This verse implies there will come a time when you won’t be able to find the Lord. When it’s too late and He’s no longer near. It really highlights the importance that we can’t wait until we aren’t so busy. We can’t put off seeking God when it fits into our schedule, and we can’t put off teaching our children about God until we think they are ready.

It’s not easy, aiming an arrow true. Thankfully God promises to give me strength and wisdom when I ask.

I finished both Bible studies! Momstrong this morning and the sample of Grit&Grace this evening. I’ll be starting something new tomorrow! Spending time in God’s word has really helped a lot. I have a lot more learning and growing to do, but I’m excited for it.

 

 

As Iron Sharpens Iron…

… so a good friend sharpens a friend (Proverbs 27:17).

Would you believe I am painfully shy? If you know me in person I know this seems extremely doubtful, but it’s true.

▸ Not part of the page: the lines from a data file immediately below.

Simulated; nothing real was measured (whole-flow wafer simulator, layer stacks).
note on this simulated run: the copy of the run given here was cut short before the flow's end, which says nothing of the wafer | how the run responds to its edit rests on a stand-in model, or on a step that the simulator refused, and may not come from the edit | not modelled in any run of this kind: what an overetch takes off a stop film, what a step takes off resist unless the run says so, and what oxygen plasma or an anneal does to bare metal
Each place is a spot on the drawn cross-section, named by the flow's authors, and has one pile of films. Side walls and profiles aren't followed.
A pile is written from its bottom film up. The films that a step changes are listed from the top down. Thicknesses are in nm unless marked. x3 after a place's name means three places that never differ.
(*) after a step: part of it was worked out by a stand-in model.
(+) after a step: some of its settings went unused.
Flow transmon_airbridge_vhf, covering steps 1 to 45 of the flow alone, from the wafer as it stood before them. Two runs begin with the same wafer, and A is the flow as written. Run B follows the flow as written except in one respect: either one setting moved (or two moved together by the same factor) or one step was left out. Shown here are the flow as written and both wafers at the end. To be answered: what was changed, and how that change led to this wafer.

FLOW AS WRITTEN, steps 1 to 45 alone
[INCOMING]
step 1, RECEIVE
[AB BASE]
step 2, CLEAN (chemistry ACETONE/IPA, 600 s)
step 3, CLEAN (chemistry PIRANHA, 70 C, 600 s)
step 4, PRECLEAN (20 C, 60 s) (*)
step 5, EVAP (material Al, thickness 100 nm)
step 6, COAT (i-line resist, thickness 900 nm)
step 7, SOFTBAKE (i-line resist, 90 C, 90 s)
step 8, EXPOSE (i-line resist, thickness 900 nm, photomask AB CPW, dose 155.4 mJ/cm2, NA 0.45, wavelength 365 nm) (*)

Throughout most of my childhood I could barely stand interacting with cashiers much less approach anyone to become friends. When I was 16 I went to my first real away from home camp. There the owner of the camp brought all new campers to the highest point on the island and told us that we had the rare opportunity to reinvent ourselves that week. No one there knew who we were yet. There was no history, no labels, we could attempt to be the people we admired and no one would know the difference.

That week I worked extremely hard to be warm and friendly and outgoing.

It helped a lot, and it was something I kept up when I got back to “real life”. I got my first job, and eventually got into college, and the roller coaster of growing up kept throwing me into situations where people were always present so I could continue to practice this skill of being outgoing.

Then I finished grad school for the second time and was unemployed for a year. The shyness started creeping back in. I got my teaching job in Louisiana and met some of the best people which brought me out of my shell, until we moved.

It’s been two years of working at home and living in cities far away from family and friends and that shyness is definitely looming. I know I need friends. Physical, close by, in person people I can talk to and call up for help and confide in. I need this! It’s just SO hard to shake off the apprehension of going out into new situations to meet these potential new friends. When you were the kid who couldn’t look cashiers in the eye while paying for your candy bar, venturing out to a mommy and me gym and striking up conversations feels like an impossible task. Trying out new churches when your husband works nights and won’t be with you suddenly makes the term “shrinking violet” make so much more sense. I swear I can feel my body collapsing in on itself as I try to make myself smaller and smaller so I can sneak away.

Fighting this battle at 16 seemed hard, but at 37 it feels impossible!

This is where I have to take a deep breath and remember I can do all things through Christ who strengthens me. He tells me pretty clearly that I need friends. God isn’t going to give me a command without standing by me and giving me the strength to follow it out.

Deep breath, another sip of coffee. I can do all things through Christ who strengthens me.